While associate attorney Tony Pagán Jr. was helping our roofing-contractor client, who was sued by a worker for payment, he completed his first trial yesterday!
Our client, a roofing contractor, was sued by worker for payment. Our client had held the worker’s payment because the worker had caused damage, which our client was still assessing. The worker argued he was an “employee” and therefore entitled to payment regardless of the damage, plus an award of attorney’s fees.
Florida law allows attorney’s fees to be awarded only in cases where a statute or contract allows. If a plaintiff can prove he or she is an employee, he may be entitled to recovery of attorney’s fees if any money is owed.
At least twice before trial, our client in good-faith made settlement offers. The Plaintiff rejected each, demanding sums that, including his estimated for attorney’s fees, nearly tripled our client’s offers. Essentially, the sticking point was not whether the work was done but, rather, attorney’s fees. So the case went to trial.

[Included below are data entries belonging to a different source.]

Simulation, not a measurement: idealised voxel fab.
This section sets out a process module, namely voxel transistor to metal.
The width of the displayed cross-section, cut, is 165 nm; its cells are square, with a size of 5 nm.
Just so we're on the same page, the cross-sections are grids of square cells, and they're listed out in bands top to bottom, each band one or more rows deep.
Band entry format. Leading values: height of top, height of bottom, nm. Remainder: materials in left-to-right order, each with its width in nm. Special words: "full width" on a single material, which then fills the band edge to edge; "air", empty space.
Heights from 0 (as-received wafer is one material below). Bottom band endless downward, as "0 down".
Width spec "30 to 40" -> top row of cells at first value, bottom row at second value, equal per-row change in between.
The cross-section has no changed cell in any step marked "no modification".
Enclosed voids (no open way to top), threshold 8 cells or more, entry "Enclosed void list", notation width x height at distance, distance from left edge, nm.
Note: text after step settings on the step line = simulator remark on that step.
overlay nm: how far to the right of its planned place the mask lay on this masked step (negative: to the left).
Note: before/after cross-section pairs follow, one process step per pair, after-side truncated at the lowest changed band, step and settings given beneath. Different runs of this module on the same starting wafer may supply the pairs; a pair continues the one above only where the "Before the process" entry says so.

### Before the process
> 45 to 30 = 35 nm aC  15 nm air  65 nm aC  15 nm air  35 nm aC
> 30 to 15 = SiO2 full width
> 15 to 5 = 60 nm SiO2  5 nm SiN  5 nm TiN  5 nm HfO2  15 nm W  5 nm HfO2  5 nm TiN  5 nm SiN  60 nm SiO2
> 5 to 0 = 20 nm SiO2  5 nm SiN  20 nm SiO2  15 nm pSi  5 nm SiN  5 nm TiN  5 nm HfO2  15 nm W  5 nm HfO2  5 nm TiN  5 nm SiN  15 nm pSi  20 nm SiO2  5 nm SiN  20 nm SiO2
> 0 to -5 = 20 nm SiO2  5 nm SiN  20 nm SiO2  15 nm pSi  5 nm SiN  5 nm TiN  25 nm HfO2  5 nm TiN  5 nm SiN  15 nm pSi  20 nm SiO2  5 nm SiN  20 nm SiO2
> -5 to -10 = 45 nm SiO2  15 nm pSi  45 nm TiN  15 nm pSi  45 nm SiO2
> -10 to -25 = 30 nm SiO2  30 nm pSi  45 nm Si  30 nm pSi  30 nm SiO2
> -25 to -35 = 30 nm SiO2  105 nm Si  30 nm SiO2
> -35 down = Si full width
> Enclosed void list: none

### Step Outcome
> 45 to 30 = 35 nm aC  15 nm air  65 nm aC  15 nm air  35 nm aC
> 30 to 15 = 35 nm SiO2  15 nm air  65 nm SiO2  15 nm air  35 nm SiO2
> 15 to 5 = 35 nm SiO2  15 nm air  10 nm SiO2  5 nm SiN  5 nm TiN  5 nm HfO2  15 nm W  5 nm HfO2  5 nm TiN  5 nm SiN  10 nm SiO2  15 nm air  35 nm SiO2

Through witness examination, Attorney Pagán was able to prove that, not only did the worker cause damage in some of the work he performed, which our client had to pay to repair, but, most importantly, he was not an “employee” but an independent contractor in the eyes of the law.
The judge found that the Plaintiff was entitled to a small amount — less than what our client had offered — but no attorney’s fees (as the worker had been demanding).
Congrats to Tony on his first trial!